US military’s space plane lands after 2-yr secret mission
08 May 2017
The X-37B, an experimental US military space plane, landed on Sunday at NASA's Kennedy Space Center in Florida, completing a classified mission that lasted nearly two years, the US Air Force said.
The unmanned X-37B, which resembles a miniature space shuttle, rattled central Florida with a sonic boom as it touched down at 7:47 am local time on a runway formerly used for landings of the now-mothballed space shuttles.
The Boeing-built space plane blasted off in May 2015 from the nearby Cape Canaveral Air Force Station aboard an Atlas 5 rocket built by United Launch Alliance, a partnership between Lockheed Martin Corp and Boeing Co.
The X-37B, one of two in the Air Force fleet, conducted unspecified experiments for more than 700 days in orbit. It was the fourth and lengthiest mission so far for the secretive programme, managed by the Air Force Rapid Capabilities Office.
The orbiters ''perform risk reduction, experimentation and concept-of-operations development for reusable space vehicle technologies'', the Air Force said in an email without providing details. The cost of the programme is also classified.
The Secure World Foundation, a nonprofit group promoting the peaceful exploration of space, says the secrecy surrounding the X-37B suggests the presence of intelligence-related hardware being tested or evaluated aboard the craft.

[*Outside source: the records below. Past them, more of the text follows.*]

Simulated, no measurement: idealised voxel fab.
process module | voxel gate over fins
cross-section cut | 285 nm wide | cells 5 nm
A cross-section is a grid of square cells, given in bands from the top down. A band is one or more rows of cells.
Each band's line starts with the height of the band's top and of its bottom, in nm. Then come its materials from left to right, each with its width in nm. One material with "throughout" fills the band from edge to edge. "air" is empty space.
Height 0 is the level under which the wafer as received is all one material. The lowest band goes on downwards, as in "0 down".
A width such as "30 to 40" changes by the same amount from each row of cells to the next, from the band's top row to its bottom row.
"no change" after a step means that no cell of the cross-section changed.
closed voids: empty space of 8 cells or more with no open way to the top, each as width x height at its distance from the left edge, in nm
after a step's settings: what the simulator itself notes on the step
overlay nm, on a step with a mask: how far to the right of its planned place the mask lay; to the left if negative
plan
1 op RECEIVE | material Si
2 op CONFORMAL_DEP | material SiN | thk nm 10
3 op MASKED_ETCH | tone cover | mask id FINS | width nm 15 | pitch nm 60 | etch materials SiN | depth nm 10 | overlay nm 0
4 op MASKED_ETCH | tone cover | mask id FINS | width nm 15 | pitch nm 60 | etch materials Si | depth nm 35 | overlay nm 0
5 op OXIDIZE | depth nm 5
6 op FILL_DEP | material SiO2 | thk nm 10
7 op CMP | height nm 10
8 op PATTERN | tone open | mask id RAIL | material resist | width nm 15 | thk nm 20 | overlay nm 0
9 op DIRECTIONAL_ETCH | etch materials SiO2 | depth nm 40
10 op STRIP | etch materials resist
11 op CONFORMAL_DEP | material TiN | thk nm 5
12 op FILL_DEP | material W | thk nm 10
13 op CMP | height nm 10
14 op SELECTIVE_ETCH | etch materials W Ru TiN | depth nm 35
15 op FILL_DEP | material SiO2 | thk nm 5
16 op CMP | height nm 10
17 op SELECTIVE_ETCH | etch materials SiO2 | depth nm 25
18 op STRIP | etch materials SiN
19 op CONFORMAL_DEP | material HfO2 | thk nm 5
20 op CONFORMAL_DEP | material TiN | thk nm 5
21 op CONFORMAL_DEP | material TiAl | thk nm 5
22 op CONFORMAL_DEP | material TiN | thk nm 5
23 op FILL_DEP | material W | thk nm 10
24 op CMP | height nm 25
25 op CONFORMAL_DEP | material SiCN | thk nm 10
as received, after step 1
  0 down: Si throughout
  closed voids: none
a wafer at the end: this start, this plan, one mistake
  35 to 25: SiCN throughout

The vehicles are 29 feet long and have a wingspan of 15 feet, making them about a quarter of the size of the National Aeronautics and Space Administration's now-retired space shuttles.
The X-37B, also known as Orbital Test Vehicle or OTV, first took off in April 2010 and returned after eight months. A second mission launched in March 2011 and lasted 15 months, while a third took flight in December 2012 and returned after 22 months.
Sunday's landing was the X-37B's first in Florida. The three previous landings took place at Vandenberg Air Force Base in California. The Air Force relocated the programme in 2014, taking over two of NASA's former shuttle-processing hangars.
The Air Force intends to launch the fifth X-37B mission from Cape Canaveral Air Force Station, located just south of the Kennedy Space Center, later this year.